Updated on 2025-05-29 GMT+08:00

Parallel Data Import and Export

GaussDB provides a parallel data import and export function that enables a large amount of data to be imported and exported in a fast and efficient manner. This section describes parameters for importing and exporting data to GaussDB in parallel.

raise_errors_if_no_files

Parameter description: Specifies whether to distinguish between "the number of imported file records is empty" and "the imported file does not exist." If this parameter is enabled and the imported file does not exist, GaussDB displays an error message indicating that the file does not exist.

Parameter type: Boolean.

Unit: none

Value range:

  • on: The messages of "the number of imported file records is empty" and "the imported file does not exist" are distinguished when files are imported.
  • off: The messages of "the number of imported file records is empty" and "the imported file does not exist" are the same when files are imported.

Default value: off

Setting method: This is a SUSET parameter. Set it based on instructions provided in Table 1.

Setting suggestion: Retain the default value.

Risks and impacts of improper settings: Change the parameter value after fully understanding the parameter meaning and verifying it through testing.

The raise_errors_if_no_files parameter is valid only when the distributed GDS tool is used.

gds_debug_mod

Parameter description: Specifies whether to enable the debug function of Gauss Data Service (GDS). This parameter is used to better locate and analyze GDS faults. After the debug function is enabled, types of packets received or sent by GDS, peer end of GDS during command interaction, and other interaction information about GDS are written into the logs of corresponding nodes in the cluster. In this way, the state switching on the GaussDB state machine and the current state are recorded.

Parameter type: Boolean.

Unit: none

Value range:

  • on: The GDS debug function is enabled.
  • off: The GDS debug function is disabled.

Default value: off

Setting method: This is a USERSET parameter. Set it based on instructions provided in Table 1.

Setting suggestion: Enable this function only when locating GDS problems.

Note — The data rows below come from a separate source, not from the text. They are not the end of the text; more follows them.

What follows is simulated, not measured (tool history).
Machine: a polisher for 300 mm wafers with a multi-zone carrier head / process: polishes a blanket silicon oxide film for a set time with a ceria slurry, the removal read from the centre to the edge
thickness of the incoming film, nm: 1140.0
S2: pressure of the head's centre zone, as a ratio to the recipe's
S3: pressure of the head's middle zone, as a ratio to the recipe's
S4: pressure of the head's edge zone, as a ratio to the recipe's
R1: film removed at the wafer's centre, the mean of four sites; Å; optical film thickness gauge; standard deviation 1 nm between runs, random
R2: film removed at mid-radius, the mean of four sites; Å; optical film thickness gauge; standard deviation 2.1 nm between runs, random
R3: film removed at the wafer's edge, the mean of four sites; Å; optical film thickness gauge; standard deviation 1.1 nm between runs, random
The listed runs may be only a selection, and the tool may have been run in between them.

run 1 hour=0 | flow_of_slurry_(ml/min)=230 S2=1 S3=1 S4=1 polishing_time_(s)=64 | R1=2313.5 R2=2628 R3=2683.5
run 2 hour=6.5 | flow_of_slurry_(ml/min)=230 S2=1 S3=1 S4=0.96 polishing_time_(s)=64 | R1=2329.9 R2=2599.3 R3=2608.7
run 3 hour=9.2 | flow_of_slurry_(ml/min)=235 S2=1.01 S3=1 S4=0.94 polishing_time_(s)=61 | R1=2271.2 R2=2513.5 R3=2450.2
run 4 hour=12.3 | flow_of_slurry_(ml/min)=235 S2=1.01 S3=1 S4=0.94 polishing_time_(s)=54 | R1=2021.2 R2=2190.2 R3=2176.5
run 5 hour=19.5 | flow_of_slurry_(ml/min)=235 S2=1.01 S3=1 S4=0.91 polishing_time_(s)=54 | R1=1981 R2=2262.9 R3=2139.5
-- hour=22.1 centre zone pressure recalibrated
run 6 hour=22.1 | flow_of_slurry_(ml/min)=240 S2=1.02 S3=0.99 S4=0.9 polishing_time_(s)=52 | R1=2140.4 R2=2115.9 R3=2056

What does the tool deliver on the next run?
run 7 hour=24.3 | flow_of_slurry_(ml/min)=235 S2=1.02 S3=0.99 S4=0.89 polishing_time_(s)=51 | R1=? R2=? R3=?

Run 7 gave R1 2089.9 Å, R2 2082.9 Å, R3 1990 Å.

Risks and impacts of improper settings: If this parameter is enabled, extra logs will be generated, increasing the log I/O overhead and affecting the performance and log validity.

safe_data_path

Parameter description: Specifies the path prefix restriction except for the initial user. Currently, the path prefix restriction applies to the COPY operation and advanced packages.

Parameter type: string.

Unit: none

Value range: valid directory path containing a maximum of 4096 characters.

Default value: ""

Setting method: This is a SIGHUP parameter. Set it based on instructions provided in Table 1.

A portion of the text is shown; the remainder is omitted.